The printed wiring board (PWB), also known as the Printed Circuit Board (PCB), is essential for every electronic device. The printed wiring board was introduced in the early 1950s as a building block for electronic packaging. The critical feature of the printed wiring boards is to get the maximum components count per square inch of PWB. This is known as component density. Hence many advanced packaging techniques were introduced like Ball Grid Array (BGA), Chip Scale Packaging (CSP), and Chip on Board (CoB).

The surface mount components are miniature size and are extensively used in many PWBs to provide maximum component density while maintaining the device’s electrical, thermal, and signal integrity performance. There is a variety of materials used for PCB substrate, the most common is FR4. The below-shown figure-1 shows the evolution of Computer CPU and associated PWBs.

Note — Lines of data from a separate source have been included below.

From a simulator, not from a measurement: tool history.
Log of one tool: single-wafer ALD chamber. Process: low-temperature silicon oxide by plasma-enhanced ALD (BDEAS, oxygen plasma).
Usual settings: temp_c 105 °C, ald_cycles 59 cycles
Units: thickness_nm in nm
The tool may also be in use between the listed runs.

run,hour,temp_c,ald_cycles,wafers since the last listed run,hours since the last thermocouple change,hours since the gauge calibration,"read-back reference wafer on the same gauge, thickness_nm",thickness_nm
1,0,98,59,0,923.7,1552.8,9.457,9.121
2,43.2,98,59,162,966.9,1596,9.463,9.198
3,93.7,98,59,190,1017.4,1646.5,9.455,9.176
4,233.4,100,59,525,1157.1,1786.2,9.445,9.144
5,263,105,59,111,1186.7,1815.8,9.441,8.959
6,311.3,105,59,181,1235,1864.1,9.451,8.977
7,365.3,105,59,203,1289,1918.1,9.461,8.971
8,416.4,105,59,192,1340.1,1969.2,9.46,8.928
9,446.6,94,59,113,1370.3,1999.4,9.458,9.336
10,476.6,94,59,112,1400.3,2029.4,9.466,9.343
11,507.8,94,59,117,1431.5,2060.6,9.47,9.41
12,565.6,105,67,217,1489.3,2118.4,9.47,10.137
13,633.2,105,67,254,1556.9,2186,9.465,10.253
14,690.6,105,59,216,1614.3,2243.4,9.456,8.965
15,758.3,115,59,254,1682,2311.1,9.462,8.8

1.The main factors affecting the performance of PWBs
1.1 Speed of operation of the printed wiring board
The speed at which the electronic device operates is a significant factor in the design of PWB interconnections. The signal propagation speed is inversely proportional to the square root of the dielectric constant of the substrate material of PWB. Time of flight is the signal’s propagation time, which is directly proportional to the length of conductors and must be kept short of ensuring the optimum electrical performance of a system. Above 25MHz, the PWBs use the strip-lines and micro-strips for this purpose.
1.2 Printed Wiring Board–Power Consumption

Increasing clock rates and increasing the number of gates will result in increased power consumption. Special care must be taken for high-speed switching circuits where ground return current flow is channeled optimally. The separate ground plane must be made in multilayer PWBs to ensure low resistance current flow. A different bus bar system is also preferable for high-power circuits.
1.3 Thermal Management
The PWBs are poor conductors of heat, so proper care must be taken to use methods to dissipate the heat generated by power components in PWBs. Heat sinks, heat vias, conductive planes in PWBs, and metal slugs are good techniques.